Favorite lost local treats

Just had some chocolate covered cherries and memories of one my favorite candies from the past came to mind.

In Hawaii, up until sometime in the 70’s, possibly early 80’s, we used to have Ed & Don’s macadamia nut “bars”. I put bars in quotes, because they weren’t like regular chocolate bars. There we six rectangles, ~1"x1 1/2", in a plastic tray. It was chopped up macadamia bits, probably the leftovers from the whole/half process in milk chocolate. Because of the bits, you got more nut per bite than a regular chocolate drop.
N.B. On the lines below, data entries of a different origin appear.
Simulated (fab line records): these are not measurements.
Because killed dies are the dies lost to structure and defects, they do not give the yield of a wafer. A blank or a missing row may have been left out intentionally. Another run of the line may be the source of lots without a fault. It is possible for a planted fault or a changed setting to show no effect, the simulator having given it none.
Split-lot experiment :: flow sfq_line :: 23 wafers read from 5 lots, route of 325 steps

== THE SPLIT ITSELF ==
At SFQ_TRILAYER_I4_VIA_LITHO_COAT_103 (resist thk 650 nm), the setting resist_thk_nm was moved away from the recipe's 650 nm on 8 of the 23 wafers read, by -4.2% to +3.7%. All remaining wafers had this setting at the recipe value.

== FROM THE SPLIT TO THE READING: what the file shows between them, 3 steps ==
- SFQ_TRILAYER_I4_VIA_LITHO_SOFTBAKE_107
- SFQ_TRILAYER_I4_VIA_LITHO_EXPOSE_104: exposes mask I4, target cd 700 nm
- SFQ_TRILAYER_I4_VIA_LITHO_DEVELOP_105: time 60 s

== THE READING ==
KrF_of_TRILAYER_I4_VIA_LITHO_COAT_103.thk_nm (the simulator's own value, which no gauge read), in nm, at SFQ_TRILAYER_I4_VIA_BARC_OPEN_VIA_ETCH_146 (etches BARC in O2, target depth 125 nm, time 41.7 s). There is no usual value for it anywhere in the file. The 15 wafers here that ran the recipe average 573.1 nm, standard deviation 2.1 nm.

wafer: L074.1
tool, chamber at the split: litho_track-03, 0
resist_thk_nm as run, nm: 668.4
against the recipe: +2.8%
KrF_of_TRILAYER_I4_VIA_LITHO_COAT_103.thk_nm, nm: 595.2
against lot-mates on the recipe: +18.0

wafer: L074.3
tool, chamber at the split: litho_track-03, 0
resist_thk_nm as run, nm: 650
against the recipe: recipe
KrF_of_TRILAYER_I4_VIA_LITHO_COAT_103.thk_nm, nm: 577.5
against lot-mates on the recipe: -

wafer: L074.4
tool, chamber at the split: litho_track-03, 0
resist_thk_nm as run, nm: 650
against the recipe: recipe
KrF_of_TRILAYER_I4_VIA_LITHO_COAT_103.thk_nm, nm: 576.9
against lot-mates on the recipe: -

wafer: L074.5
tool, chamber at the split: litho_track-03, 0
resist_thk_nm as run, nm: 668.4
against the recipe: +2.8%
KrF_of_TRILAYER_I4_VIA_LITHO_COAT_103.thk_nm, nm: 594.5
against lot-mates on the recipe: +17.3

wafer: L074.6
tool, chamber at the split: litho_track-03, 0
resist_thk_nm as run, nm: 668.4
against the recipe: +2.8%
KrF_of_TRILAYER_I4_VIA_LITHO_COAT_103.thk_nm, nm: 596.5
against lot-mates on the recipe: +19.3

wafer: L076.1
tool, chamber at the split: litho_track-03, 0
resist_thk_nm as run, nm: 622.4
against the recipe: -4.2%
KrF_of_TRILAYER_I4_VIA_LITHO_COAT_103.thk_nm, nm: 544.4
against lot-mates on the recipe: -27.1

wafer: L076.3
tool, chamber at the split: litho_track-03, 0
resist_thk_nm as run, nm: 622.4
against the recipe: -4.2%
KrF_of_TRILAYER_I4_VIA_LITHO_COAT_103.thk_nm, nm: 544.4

It cost 25 cents in the 60’s, when other chocolate bars were 10-15 cents, so buying it was a tough choice. It kept going up in price and shrinking over the years, to over $1, then disappeared. Competitor Hawaiian Host made their own bars in the 70’s, but were more expensive and not as tasty.

Another fave was coconut candy squares. AFAIK, this wasn’t made locally, but imported from China along with the more familiar coconut balls. Coconut balls are basically the inside of a Mounds in ball shape. Soft and chewy and RED! Always red! The coconut squares had the same red shredded coconut on the outside, but the middle was taffy like, but much firmer. If the candy was old, the middle would become hard and unchewable.

Goodie Goodie / Guri Guri. Somewhere between an ice cone (shave ice in Hawaii), soft serve ice cream and sherbert. https://fluxhawaii.com/tasaka-guri-guri/ AFAIK, the original Tasaka Guri Guri is still available in Maui, and there may be a shop on Oahu. And there’s a couple of brands in the ice cream section. But for me the real Goodie Goodie is from long gone Goodie-Goodie Drive Inn on King St. Honolulu. It was must stop before or after the local baseball games at the old Honolulu Stadium.

My sister worked there for a short time in the 60’s and I’d go with my Dad to pick her up at night. She’d sometimes bring home a pint or two, but it was never the same as getting straight from the counter, 10 or 15 cents for a small. Not too hard, not too soft and not too cold. Jussssst right! SIGH

Not local to me, but I regularly go to the Bay area, and I would always go to Ti Couz, the amazing Breton-style creperie in San Francisco, when it was still open. It closed in 2011, and I miss it every time I’m in the area.

When I was growing up, it with Ebinger’s chocolate blackout cake. My grandmother always brought one when she visited. It was a dark chocolate cake with chocolate pudding between layers, and the outer dark chocolate icing was covered with dark chocolate crumbs.

This is a modern attempt at making one.

They went out of business in 1972 and people still mourn the loss.

In Naples, NY, in the 1970’s, there was a restaurant that had the most amazing freshly-made donuts. Perfectly made and hot and filled up the whole plate. They opened at six in the morning and the donuts were always sold out by 7:00, so you had to get up early to get one, but they were worth it.

The restaurant closed for several months in the winter; I think without the tourists and the snowbirds* they’d have had a lot less business, plus which the owners may have been snowbirds themselves. The first week they reopened in the spring, I’d make sure to get up early enough to stop and get a donut for breakfast. One spring I got up early, went over there, sat down, ordered my donut . . . and they brought me an utterly standard mass-market grocery-store donut. Cold.

I sat there and looked at what was on my plate and said ‘What happened to the donuts?’ and was told ‘Oh, the person who used to make those doesn’t work here any more.’

The restaurant, last I looked, was still there. It continued without my ever showing up there for breakfast again, however.

(*it occurs to me that ‘snowbird’ may be a regionalism. In case it’s not obvious: people who spend the winter in Florida or other points south, and the summer up here or similar points north. They fly south at the first snow; though in practice many of them disappear earlier, around Labor Day.)